Publication or External Link






Understanding objects in complex scenes is a fundamental and challenging problem in computer vision. Given an image, we would like to answer the questions of whether there is an object of a particular category in the image, where is it, and if possible, locate it with a bounding box or pixel-wise labels. In this dissertation, we present context driven approaches leveraging relationships between objects in the scene to improve both the accuracy and efficiency of scene understanding.

In the first part, we describe an approach to jointly solve the segmentation and recognition problem using a multiple segmentation framework with context. Our approach formulates a cost function based on contextual information in conjunction with appearance matching. This relaxed cost function formulation is minimized using an efficient quadratic programming solver and an approximate solution is obtained by discretizing the relaxed solution. Our approach improves labeling performance compared to other segmentation based recognition approaches.

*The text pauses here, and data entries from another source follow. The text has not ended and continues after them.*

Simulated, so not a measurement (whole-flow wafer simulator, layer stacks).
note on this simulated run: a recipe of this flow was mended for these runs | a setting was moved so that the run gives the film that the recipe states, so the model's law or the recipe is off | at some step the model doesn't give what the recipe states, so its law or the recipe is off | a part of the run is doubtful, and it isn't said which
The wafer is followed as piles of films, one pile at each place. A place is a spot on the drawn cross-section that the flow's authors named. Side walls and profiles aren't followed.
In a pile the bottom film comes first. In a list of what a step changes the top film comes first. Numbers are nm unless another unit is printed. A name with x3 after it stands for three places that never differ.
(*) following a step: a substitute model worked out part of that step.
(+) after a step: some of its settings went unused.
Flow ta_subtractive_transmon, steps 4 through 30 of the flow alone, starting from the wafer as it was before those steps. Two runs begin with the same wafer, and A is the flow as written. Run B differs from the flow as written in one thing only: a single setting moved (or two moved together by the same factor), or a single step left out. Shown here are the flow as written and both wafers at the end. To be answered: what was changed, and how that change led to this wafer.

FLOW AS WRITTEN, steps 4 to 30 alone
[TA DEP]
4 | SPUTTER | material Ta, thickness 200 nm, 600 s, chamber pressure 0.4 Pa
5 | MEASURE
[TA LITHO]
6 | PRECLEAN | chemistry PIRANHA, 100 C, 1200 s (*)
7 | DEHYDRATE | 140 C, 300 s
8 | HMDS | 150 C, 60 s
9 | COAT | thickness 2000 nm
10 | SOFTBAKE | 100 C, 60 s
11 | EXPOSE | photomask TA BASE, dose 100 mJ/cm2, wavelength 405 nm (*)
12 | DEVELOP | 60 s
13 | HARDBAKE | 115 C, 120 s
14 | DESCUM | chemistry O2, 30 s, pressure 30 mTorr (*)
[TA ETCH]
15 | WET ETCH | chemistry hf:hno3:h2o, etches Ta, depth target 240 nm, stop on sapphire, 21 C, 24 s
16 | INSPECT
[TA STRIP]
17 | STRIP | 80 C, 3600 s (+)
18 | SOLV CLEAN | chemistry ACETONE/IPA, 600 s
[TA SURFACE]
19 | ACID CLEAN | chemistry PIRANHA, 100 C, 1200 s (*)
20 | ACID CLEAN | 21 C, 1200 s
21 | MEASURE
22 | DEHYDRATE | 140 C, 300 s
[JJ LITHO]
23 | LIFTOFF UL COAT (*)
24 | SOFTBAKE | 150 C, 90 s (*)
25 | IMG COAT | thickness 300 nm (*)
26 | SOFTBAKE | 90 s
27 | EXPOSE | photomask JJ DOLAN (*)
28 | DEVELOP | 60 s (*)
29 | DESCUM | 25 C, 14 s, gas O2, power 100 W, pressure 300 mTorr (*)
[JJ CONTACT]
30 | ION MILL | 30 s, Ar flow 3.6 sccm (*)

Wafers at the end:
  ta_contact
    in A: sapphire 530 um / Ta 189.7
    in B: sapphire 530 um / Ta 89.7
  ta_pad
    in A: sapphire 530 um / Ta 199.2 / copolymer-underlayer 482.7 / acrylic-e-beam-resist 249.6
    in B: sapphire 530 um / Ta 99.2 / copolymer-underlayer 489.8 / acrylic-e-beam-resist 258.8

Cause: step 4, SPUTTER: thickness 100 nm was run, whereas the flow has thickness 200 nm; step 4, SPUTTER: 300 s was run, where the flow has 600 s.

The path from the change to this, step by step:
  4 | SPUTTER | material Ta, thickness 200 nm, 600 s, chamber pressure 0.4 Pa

Secondly, we introduce a new problem called object co-labeling where the goal is to jointly annotate multiple images of the same scene which do not have temporal consistency. We present an adaptive framework for joint segmentation and recognition to solve this problem. We propose an objective function that considers not only appearance but also appearance and context consistency across images of the scene. A relaxed form of the cost function is minimized using an efficient quadratic programming solver. Our approach improves labeling performance compared to labeling each image individually. We also show the application of our co-labeling framework to other recognition problems such as label propagation in videos and object recognition in similar scenes.

In the third part, we propose a novel general strategy for simultaneous object detection and segmentation. Instead of passively evaluating all object detectors at all possible locations in an image, we develop a divide-and-conquer approach by actively and sequentially evaluating contextual cues related to the query based on the scene and previous evaluations---like playing a ``20 Questions'' game---to decide where to search for the object. Such questions are dynamically selected based on the query, the scene and current observed responses given by object detectors and classifiers. We first present an efficient object search policy based on information gain of asking a question. We formulate the policy in a probabilistic framework that integrates current information and observation to update the model and determine the next most informative action to take next. We further enrich the power and generalization capacity of the Twenty Questions strategy by learning the Twenty Questions policy driven by data. We formulate the problem as a Markov Decision Process and learn a search policy by imitation learning.